For her Mendelssohn recital, she has chosen pianos from the Edwin Beunk Collection in the Netherlands; a Graf of 1835 and an Erard of 1837, which have been lovingly restored, well-prepared, tuned and voiced. The Graf has transparency of tone and good attack which makes for precise articulation and is excellent for contrapuntal music, while the Erard has a rich singing tone and a more dramatic range of tone colours. Both instruments show the wooden-framed fortepiano characteristic of varied and almost orchestral tone colours throughout their ranges, compared with the relative tonal uniformity of modern pianos.
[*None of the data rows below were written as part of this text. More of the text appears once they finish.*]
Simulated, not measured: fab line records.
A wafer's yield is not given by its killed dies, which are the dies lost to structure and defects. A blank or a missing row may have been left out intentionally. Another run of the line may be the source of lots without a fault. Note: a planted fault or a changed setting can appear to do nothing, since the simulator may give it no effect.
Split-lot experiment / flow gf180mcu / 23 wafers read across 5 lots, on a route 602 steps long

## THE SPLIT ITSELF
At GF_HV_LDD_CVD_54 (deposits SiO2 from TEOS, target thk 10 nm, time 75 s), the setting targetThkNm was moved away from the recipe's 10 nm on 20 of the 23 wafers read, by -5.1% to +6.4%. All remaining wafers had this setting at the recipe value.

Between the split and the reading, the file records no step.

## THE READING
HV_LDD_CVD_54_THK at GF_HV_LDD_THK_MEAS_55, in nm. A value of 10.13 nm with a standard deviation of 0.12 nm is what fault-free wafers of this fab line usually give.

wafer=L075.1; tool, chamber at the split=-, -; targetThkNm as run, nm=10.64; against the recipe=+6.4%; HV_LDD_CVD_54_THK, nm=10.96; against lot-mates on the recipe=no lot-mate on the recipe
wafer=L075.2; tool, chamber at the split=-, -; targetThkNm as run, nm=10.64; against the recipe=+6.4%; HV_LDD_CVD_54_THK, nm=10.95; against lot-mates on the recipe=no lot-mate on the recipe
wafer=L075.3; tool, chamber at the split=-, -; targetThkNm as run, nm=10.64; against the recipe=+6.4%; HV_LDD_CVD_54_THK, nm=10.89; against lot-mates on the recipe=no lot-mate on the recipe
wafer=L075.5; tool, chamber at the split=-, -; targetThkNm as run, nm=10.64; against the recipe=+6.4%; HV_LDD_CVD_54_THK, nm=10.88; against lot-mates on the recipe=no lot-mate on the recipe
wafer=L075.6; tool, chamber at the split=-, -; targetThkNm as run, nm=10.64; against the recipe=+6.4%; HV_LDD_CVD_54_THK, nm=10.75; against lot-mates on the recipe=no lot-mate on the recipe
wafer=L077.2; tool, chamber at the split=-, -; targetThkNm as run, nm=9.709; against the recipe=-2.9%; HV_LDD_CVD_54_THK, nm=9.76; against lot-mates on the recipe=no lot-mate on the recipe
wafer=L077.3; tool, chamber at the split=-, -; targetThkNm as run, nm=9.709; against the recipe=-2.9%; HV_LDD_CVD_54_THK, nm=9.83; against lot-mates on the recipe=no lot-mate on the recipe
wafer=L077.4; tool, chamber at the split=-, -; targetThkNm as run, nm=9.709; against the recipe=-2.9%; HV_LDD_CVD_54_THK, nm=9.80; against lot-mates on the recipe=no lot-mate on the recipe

In recording terms, the sound of both fortepianos is strikingly realistic, the piano being placed at an ideal distance so that mechanical noises never intrude, and a subtly resonant and sympathetic acoustic allows the tone to fully develop in their tonal and dynamic ranges. Stereo DSD balance is excellent, while the 5.0 Multi-Channel adds the subtle but effective three-dimensional touch of realism that can make so much difference to enjoyment of chamber music.
This is a desirable Mendelssohn disc, with Fukuda showing her affinity for period instruments and making one want to hear more from her. If you have doubts about clattery or wobbly sounding old pianos, this recording could be the one which convinces you otherwise.